Auction Company Thrives in Economic Downturn
By Gretchen Mae Stone
The State Journal
CHARLESTON—In today’s real estate market, some properties go unsold for a year or more. Red Hawk Auction & Realty meanwhile has brought reluctant buyers to the table and thrived as traditional sales stagnate nationwide.
The Lewisburg company sells properties using the auction method of marketing, in addition to traditional real estate sales.
Owner Bill Hoover makes publicizing the company and its properties among buyers a priority.
Hoover, speaking May 18 from a National Auctioneer’s Association’s Real Estate Summit in Georgia, said auctions work better than traditional real estate sales because they bring together buyers and sellers in one place at one time.

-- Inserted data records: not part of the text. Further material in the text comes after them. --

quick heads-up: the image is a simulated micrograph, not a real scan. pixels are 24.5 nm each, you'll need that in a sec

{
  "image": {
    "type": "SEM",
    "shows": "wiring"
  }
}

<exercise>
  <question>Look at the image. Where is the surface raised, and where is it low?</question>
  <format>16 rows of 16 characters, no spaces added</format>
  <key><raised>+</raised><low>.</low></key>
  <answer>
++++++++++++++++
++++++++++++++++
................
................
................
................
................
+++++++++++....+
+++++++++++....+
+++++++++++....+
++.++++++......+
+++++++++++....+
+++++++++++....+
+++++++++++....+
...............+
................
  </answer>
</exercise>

Hoover points to a recent auction where his company sold 981 acres in Clay County for almost $1.2 million. The transaction took 30 minutes.
In that case, the marketing campaign lasted just 45 days.
The direct marketing campaign for the property led 4,093 visitors to Red Hawk’s website.
“We produce somewhere around 7.7 million unique visitors to the website every month,” Hoover said.
Hoover received inquiries on the Clay County property from 45 states and 51 countries. Inquiries came from people as far as Europe and Riyadh, Saudi Arabia, and from local prospects as well.
In Red Hawk’s first six months in business it sold more than $5 million in property. The company is on track to sell more than $25 million in property at auction this year.
Hoover opined the economic recession hobbling the real estate industry will last longer than recent predictions. He based that on information he’s heard during numerous educational seminars he attends.
Because of the recession, property owners selling land and homes opt for auctions for the time value of money, he said.
“What better way to sell a piece of property than have a ballroom filled with 20 to 850 buyers in a competitive bid?” he said.
Hoover prefers the term “auction method of marketing” to auction because historically they had a bad reputation.
The word auction over the years has put a sour taste in people’s mouths, he said, because auctions usually meant foreclosures sold on the courthouse steps. But today they’re just one of several ways real estate companies sell property.
Some properties still go up for sale on those same courthouse steps, Hoover said, but with marketing show greater profits.
He said a recent sale garnered five times the dollar amount the seller expected, because marketing consisted of more than a legal advertisement in newspapers.
Most auctioneers at the Georgia summit belong to the MarkNet Alliance, a national network of 37 auction companies who coordinate marketing.
Last year, companies in the alliance sold more than $198 million of real estate at auction in 26 states.
When one of Hoover’s customers wants beachfront property that he doesn’t have available, they can access other alliance members’ websites from his website.
And other members’ customers can access Hoover’s properties the same way.
Red Hawk’s success has come in part from sophisticated web-based technology that allows the business to determine which buyers are interested in a property, Hoover said. He can pinpoint buyers who want, for example, readily available horseback riding or camping.
Red Hawk narrows the buying field with its technology and then sends out mass e-mails to 250,000 people for each auction.
“We have the ability to market, in my opinion, better than anyone else,” he said. “Our computer software allows us to spend investment dollars in marketing we know are not wasted.”
Hoover has run campaigns that cost from $2,000 up to $50,000. He said a colleague recently sold an $8 million property after a $200,000 marketing campaign.
Thirty-day closings without the contingencies found in traditional real estate sales are another positive auctions offer, he said.
“In today’s market, an educated seller uses the auction method of marketing as a first choice when selling their real estate rather than as a last resort,” Hoover said.
Red Hawk takes several property types to auction, including farms, timberlands, residential homes, industrial and commercial properties, natural resources, equipment and machinery, livestock and other tangible assets.
Red Hawk Auction & Realty serves the West Virginia, Virginia, Ohio, and Metro Washington, D.C., areas, and has offices in Lewisburg, WV and Bland, VA.